AI moves from novelty to backbone as advisors reshape their fintech stacks

AI moves from novelty to backbone as advisors reshape their fintech stacks
New T3 survey finds notetaking and generative AI going mainstream as advisors weigh suites against stacks and planning modules gain ground.
MAR 11, 2026

AI is reshaping advisor workflows, and the latest T3 survey of fintech use by advisory firms shows the technology moving from experiment to everyday toolkits, even as other parts of the stack shift more slowly.

The 2026 T3/Inside Information software survey, based on responses from nearly 3,000 advisors collected through February, has confirmed what everyone has known for the past year: generative and meeting‑focused AI has grown into a staple fixture across advisory practices.

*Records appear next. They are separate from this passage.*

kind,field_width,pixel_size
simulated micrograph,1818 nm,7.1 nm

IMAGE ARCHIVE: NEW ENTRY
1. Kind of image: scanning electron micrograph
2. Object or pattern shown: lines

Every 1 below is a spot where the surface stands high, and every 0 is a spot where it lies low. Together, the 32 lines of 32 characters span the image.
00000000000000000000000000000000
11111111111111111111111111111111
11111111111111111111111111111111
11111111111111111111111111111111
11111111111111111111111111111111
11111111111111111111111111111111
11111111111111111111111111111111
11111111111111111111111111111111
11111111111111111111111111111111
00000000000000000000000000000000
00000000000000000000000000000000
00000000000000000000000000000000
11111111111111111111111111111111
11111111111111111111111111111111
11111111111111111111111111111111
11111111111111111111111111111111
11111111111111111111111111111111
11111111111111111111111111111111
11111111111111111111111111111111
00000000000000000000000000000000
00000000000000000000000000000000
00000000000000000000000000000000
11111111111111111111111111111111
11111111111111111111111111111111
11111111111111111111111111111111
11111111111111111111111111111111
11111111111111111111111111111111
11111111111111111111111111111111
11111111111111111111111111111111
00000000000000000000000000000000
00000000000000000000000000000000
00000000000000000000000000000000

“More than half of all advisors are now using one of the generative language AI programs, and it didn’t take long for the advisor marketplace to get there,” said the advisor tech survey report, which was announced at the T3 conference in New Orleans, Louisiana this week.

Apart from Gen AI, notetaking tools have already won sizable footholds, with the report gauging AI notetaking market penetration at 42.86%.

That adoption is changing how firms operate. Notetaking solutions such as Jump and Zocks are being used not only to transcribe and summarize meetings but increasingly to populate CRM fields, draft client followups, and speed onboarding. The survey framed those moves as slow creep into the territory of traditional CRM and workflow areas, with vendors that once offered a single narrowly defined capability adding scheduling, form‑filling, and integration features that overlap with established platforms.

The report also pointed to the continuing clash of all-in-one platforms against curated tech stacks. Apart from large integrated suites – notably Orion and Advyzon – custodial platforms such as Altruist and SEI are entering the fray with broader front‑office capabilities being layered into their offerings. Those suites appeal to firms that prefer a consolidated vendor relationship and tighter built‑in integrations.

On the flip side, many advisory firms continued to assemble best‑of‑breed stacks, mixing planning, portfolio reporting and analytics tools from several vendors. The survey noted a persistent hybrid picture, with a substantial proportion of firms using an all‑in‑one product while also deploying separate planning or portfolio tools.

Planning software and specialist planning modules also continued to gain traction. While core financial‑planning platforms remain widely used, the report revealed growing market penetration for estate planning, tax planning, and retirement distribution tools as advisors add depth to their advice. Holistiplan, FP Alpha, and Income Lab were among several honorable mentions for growing usage and strong user satisfaction ratings. 

Portfolio management and portfolio design tools are also drawing increased attention. Market penetration for portfolio management rose notably in the past year – from around 67% to 74% – and newer portfolio‑design offerings such as YCharts and Kwanti have gained traction among advisors interested in model construction, stress analysis, and direct indexing features. Investment‑analytics and stress‑testing categories showed robust user satisfaction, even where penetration is mixed.

"Dually-registered and wirehouse-affiliated advisors value their CRM and Planning slightly more than fee-only advisors, and value Portfolio Management less than their fee-only counterparts," the report noted. "Portfolio Management solutions were generally more important to larger firms than smaller ones."

Against those adoption gains, the survey highlights a notable vulnerability: cybersecurity. Despite high satisfaction scores for vendors that advisors do use, total category penetration remains low – roughly one in five firms, according to the report.

"Overall, a consistent two-thirds to three-fourths of the marketplace appears to be relying on local IT support to meet their cyber needs," the report said. "It bears repeating: cyberseurity and IT are two very different functions, requiring very different types of expertise."